Copyright (c) 2002/03, Thomas Kurschel
Part of Radeon accelerant
Command Processor interface.
Buffer management:
We use both the circular buffer and indirect buffers. To let the CP
execute something, you must allocate an indirect buffer by
Radeon_AllocIndirectBuffer(), fill it, and let it post via
Radeon_SendIndirectBuffer(). If you need some certain state before
your buffer is executed, you can define a state buffer: in this
buffer you write commands necessary to gain your whished state.
You get this state buffer during startup via Radeon_AllocIndirectBuffer()
and release it by Radeon_FreeIndirectBuffer() during shutdown.
Whenever you want to change (or free) it, call
Radeon_InvalidateStateBuffer() to make sure the state buffer is not
in use. Radeon_SendIndirectBuffer() keeps track of the current
state and if it's different then the state necessary for execution
of an indirect buffer, it submit the state buffer first. State
buffers are currently used for virtual cards only, but could be
used for things like 3D accelerator state as well.
All indirect buffers have the same size: 4K (Radeons want them to
be 4k aligned, so this is the minimum size). For 3D this may be too
small, but for 2D it's more then enough. To not waste main memory
(they cannot reside in graphics mem, at least my tests showed that
you get consistency problems), there are currently 253 buffers.
As the ring buffer only contains calls to indirect buffers and
each call needs at most 8 dwords, 2025 dwords would be sufficient.
Currently, there are 4K dwords circular buffer, which is more
then enough. Perhaps, engine synchronization code will be moved
from indirect to ring buffer to speed things up, in which case
the ring buffer might be too small.
Indirect buffers are recycled if there is none left. To track their
execution, each submitted buffer gets a tag (tags are numbered 0, 1...).

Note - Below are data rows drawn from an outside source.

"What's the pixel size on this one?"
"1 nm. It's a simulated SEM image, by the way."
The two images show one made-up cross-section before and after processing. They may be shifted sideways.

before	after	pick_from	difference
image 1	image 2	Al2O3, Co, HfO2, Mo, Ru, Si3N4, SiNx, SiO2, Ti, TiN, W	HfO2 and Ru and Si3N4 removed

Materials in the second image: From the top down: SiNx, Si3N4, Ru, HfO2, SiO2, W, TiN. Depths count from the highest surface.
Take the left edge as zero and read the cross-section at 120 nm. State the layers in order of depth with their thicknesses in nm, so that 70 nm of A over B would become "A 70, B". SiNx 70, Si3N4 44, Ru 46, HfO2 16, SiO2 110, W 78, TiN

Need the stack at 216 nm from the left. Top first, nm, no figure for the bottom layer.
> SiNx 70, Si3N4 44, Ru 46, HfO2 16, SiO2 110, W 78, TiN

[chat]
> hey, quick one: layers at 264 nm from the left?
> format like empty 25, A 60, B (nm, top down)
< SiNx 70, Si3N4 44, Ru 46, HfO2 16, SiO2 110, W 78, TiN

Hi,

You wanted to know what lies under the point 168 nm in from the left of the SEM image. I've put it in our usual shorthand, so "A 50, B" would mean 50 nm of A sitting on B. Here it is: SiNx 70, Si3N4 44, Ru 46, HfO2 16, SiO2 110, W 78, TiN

and put into a list. After execution, the tag is written to scratch
register 1 via CP. The recycler (Radeon_FreeIndirectBuffers())
compares the tags of submitted buffers with scratch register 1 to
detect finished buffers.
When you call any public function, you don't need to own any lock.
*/
#include "cp_regs.h"
int Radeon_AllocIndirectBuffer( accelerator_info *ai, bool keep_lock );
void Radeon_FreeIndirectBuffer( accelerator_info *ai,
int buffer_idx, bool never_used );
void Radeon_SendIndirectBuffer( accelerator_info *ai,
int buffer_idx, int buffer_size,
int state_buffer_idx, int state_buffer_size, bool has_lock );
void Radeon_InvalidateStateBuffer( accelerator_info *ai, int state_buffer_idx );
void Radeon_FreeIndirectBuffers( accelerator_info *ai );
void Radeon_DiscardAllIndirectBuffers( accelerator_info *ai );
static inline uint32 *Radeon_GetIndirectBufferPtr( accelerator_info *ai, int buffer_idx )
{
return (uint32 *)(ai->mapped_memory[ai->si->cp.buffers.mem_type].data + ai->si->cp.buffers.mem_offset)
+ buffer_idx * INDIRECT_BUFFER_SIZE;
}
#define START_IB() \
{ \
int buffer_idx; \
uint32 *buffer_start, *buffer; \
\
buffer_idx = Radeon_AllocIndirectBuffer( ai, true ); \
buffer = buffer_start = Radeon_GetIndirectBufferPtr( ai, buffer_idx );
#define WRITE_IB_REG( reg, value ) \
do { buffer[0] = CP_PACKET0( (reg), 1 ); \
buffer[1] = (value); \
buffer += 2; } while( 0 )
#define SUBMIT_IB_VC() \
Radeon_SendIndirectBuffer( ai, \
buffer_idx, buffer - buffer_start, \
vc->state_buffer_idx, vc->state_buffer_size, true ); \
}
#define SUBMIT_IB() \
Radeon_SendIndirectBuffer( ai, \
buffer_idx, buffer - buffer_start, \
0, 0, true ); \
}
#define WRITE_IB_PACKET3_HEAD( command, count, bytes_left, dwords_per_block, dwords_in_header ) \
sub_count = min( count, \
(min( bytes_left, (1 << 14) - 1 + 2) - dwords_in_header) / dwords_per_block ); \
count -= sub_count; \
*buffer++ = command | (((sub_count * dwords_per_block) + dwords_in_header - 2) << 16);